Program enlists Santa Ana parents as 'first teachers' to help their children develop skills.

September 06, 2004|Joel Rubin | Times Staff Writer

As he has done twice a week for months, 3-year-old David Damasio nestled himself between his mother and Ines Victor on the family couch in a cramped Santa Ana apartment.

Victor opened a children's book and began reading in Spanish to the wide-eyed boy, pausing frequently to gently pepper him with questions about the story line. "Rojo, gris!" -- red, gray -- David said in his native tongue, pointing to colored hats on the page.

Throughout, Victor kept an eye on Sonia, David's mother, to ensure she was paying attention. She pressed the quiet woman to mimic her and ask David questions.

In coming years, when David enters Santa Ana's public schools, he probably will be taught entirely in English. To prepare him for that day, he and his mother are working with Victor as part of an unusual outreach program rooted in a city with one of the country's most concentrated Latino immigrant populations.

Started four years ago by UC Irvine cognitive scientist Virginia Mann, HABLA helps impoverished Latino immigrant parents who often don't know how to build their young children's language skills.

"Parents are the first teachers, but a lot of these parents don't know what to do," Mann said. "We know these early years are when children start to learn languages, and if Spanish is the only language you are able to teach them in, then that is what you have to do.... If a child has language skills in Spanish, it will translate into English."

HABLA (Home-based Activities Building Language Acquisition) serves about 250 families -- nearly all immigrants from Mexico -- with children between 2 and 4. There are no firmly defined eligibility requirements, but Mann and her staff consider only parents with little education and low incomes. The mean income for HABLA families is $16,000, and parents typically have eight or fewer years of schooling and little command of English.

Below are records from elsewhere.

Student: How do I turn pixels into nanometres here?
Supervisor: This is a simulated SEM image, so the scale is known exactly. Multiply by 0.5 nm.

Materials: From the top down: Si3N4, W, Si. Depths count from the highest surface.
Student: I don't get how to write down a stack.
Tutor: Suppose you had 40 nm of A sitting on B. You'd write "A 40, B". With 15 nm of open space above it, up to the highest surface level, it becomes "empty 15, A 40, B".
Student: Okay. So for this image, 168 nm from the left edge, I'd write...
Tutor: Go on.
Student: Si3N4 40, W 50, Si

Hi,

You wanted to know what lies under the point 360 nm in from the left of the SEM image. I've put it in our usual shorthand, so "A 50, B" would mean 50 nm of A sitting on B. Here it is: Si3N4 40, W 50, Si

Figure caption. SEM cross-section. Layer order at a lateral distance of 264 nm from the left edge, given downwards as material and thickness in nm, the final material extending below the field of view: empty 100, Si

Home visitors like Victor work with families over two six-month sessions. They bring a Spanish-language book or a toy to each half-hour lesson, which is used as the day's learning tool and then given to the family. Through reading and play, the home visitors demonstrate to parents how to engage their children in the freewheeling conversations that help develop a child's vocabulary and language skills.

Mann cited research that shows that economically disadvantaged parents speak about 300 fewer words each hour to their children than more affluent parents do. "There is a vacuum of language, a real loss of words."

And while early-intervention reading programs similar to HABLA have existed in English for years, state education officials said Mann's program was one of only a few in California conducted in Spanish and that offered home visits.

Mann and other child development experts said research has made clear that young children who build a foundation of skills in their native language are able to learn a second language more quickly.

"These children will learn English," said Linda Espinoza, a professor at the University of Missouri who studies early language development. "The question is, will they have the opportunity early on to expand their vocabulary and to learn to think abstractly?"

In Latino immigrant homes, the answer is often no. Espinoza and Harry Pachon, a professor of public policy at USC, said undereducated parents whose own parents did not read to them when they were young typically do not know how to develop their children's language skills. The result, Mann said, are one-way lines of communication in which parents often issue orders and ask questions that require a yes-or-no response.

"I didn't know how to teach my son," said Victor, who participated in HABLA before she became a home visitor. "But I didn't want the same thing to happen to him that happened to me -- the first book that was ever read to me was after I started school."

Some parents are also reluctant to speak Spanish to their children out of fear that it will retard their learning of English. Mary Baker, principal of Madison Elementary School in Santa Ana, said that when a new class of kindergartners arrives, her teachers can quickly tell which children do not have skills in either language. "They often don't even know their names," she said. "We call them 'non-nons,' " because they are non-English and non-Spanish speakers.

Such will not be the case for David Damasio. When they leave their apartment, his mother said, they often discuss objects or places that he recognizes from books. In similar scenarios with her older daughter, Sonia Damasio said, there was silence.

As her son rambled excitedly in Spanish, she repressed a chuckle and shook her head wearily. "He talks so much," she said.